Chicago violence: Police Supt. Garry McCarthy under fire at City Council

CHICAGO (WLS) -- Police Supt. Garry McCarthy focused on illegal guns while appearing before the Chicago City Council Tuesday, standing firm the day after some aldermen called for his resignation.

"Eventually, I will be out of this job, but that's not going to be in the very near future. Too much work and we've come too far," McCarthy said.

For more than six hours, Chicago aldermen took the city's top cop to task. McCarthy said he understands their frustration but he's tired of the violence, too. But some aldermen said enough is enough.
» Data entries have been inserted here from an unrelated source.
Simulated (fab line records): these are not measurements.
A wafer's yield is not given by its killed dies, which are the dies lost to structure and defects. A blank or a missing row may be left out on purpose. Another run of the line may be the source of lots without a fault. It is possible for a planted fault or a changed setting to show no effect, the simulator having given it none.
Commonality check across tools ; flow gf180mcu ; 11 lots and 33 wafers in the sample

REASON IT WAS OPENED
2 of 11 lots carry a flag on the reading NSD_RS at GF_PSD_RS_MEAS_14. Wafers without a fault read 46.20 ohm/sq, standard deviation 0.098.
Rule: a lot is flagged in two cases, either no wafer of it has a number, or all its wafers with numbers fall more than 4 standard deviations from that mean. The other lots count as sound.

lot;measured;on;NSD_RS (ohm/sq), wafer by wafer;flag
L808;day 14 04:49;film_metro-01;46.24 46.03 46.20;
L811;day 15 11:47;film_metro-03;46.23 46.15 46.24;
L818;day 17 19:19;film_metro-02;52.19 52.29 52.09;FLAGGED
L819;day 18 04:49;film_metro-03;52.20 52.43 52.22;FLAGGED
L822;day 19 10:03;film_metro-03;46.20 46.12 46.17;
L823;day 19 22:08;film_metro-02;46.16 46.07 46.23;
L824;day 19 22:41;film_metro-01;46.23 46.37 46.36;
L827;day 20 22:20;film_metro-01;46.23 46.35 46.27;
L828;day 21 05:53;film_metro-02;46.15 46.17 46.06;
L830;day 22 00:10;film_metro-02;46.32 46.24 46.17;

"We will stay decent and in order," Alderman Carrie Austin said before introducing McCarthy. She told the City Council to keep their questions on the budget, but didn't end up following her own rules.

"What is it that you can say, 'Alderman, you can put this in place with your CAPS and this is what we believe will work.' Try it!" Austin, banging her fist on the desk, said. "What else can you tell me we can do? Don't tell me about no legislation. We don't control them. What we control is here."

"I know what needs to happen. It's clear to me as anything on earth," McCarthy said. "It's a systematic failure and the system has to change."

VIDEO: Heated exchange between Austin, McCarthy

The aldermen hit hard and fast- from the beginning of the hearing.

"What I'm seeing is that your New York strategies are not working for Chicago crime," Chicago Alderman Leslie Hairston, Ward 5, said.

"Superintendent, I want to tell you today that your policies are failing in my ward. And they're failing the city of Chicago. They're failing our children as we bury them regularly," Chicago Alderman Emma Mitts, Ward 37, said.

McCarthy spoke about police strategy, including gun control and officer saturation, in fighting Chicago violence. He said Chicago Police Department had the "gold standard" for policing policies, according to recommendations at the national level.

McCarthy said that in his tenure police-involved shootings are down 65 percent, civilian complaints about police are down 25 percent and arrests are down 25 percent.

"We're not arresting everybody. We're arresting the right people. We're arresting the gun offenders," McCarthy said. The main challenges Chicago faces are a lack of accountability and access to illegals guns on streets, he said.

He also said that last year 2,022 people were shot compared to 2,293 this year.

"Murders and shootings continue to be part of everyday life in some of our communities. That is unacceptable," McCarthy said. "Now is the time for us to act."

Chicago Alderman Anthony Beale (9th Ward) questioned why aldermen weren't invited to Supt. McCarthy's listening tour with community leaders. Beale said McCarthy did not return his phone calls and questioned the $100 million price tag for police overtime in McCarthy's "failed" initiative.

"Superintendent you've been extremely disrespectful to everyone in these chambers," Beale said. "You are not the smartest person in the room. You have to listen to what other people say."

Alderman Ricardo Munoz, Ward 22, asked when the 319 police officers moved from desk duty to the streets will be in their new roles. McCarthy said it would be this year.

When pushed on hiring more officers, McCarthy said Chicago has the fourth highest staffing per capita of any city in the United States.

Some aldermen spoke up for the superintendent during the hearing. Other pro-McCarthy aldermen speculated that the revolt is fueled in part by the desire for a distraction from the proposed budget's less popular items: a big property tax hike and garbage collection fee.

"Are you saying this could possibly be a political ploy? I believe that could be a possibility," Alderman Nick Sposato, Ward 38, said.

Chicago Alderman Ed Burke, a former police officer, said McCarthy is the best big city police chief in America and much of the frustration vented at McCarthy is caused by problems outside the control of police. Another strong supporter, Chicago Mayor Rahm Emanuel, also spoke Tuesday.

"Focus should be on gangs and guns and not Garry," Mayor Emanuel said. Emanuel said while he "understands the frustration," he also said violence is the result of a breakdown in culture and access to guns.

"Nobody is more frustrated by gun violence in this city than I am. At the end of the day, I understand people's frustration," McCarthy said.

McCarthy also said he plans to remain Chicago's top cop as long as he can. Earlier Tuesday, he told police officers at an award ceremony, "I'm so proud to be your police superintendent."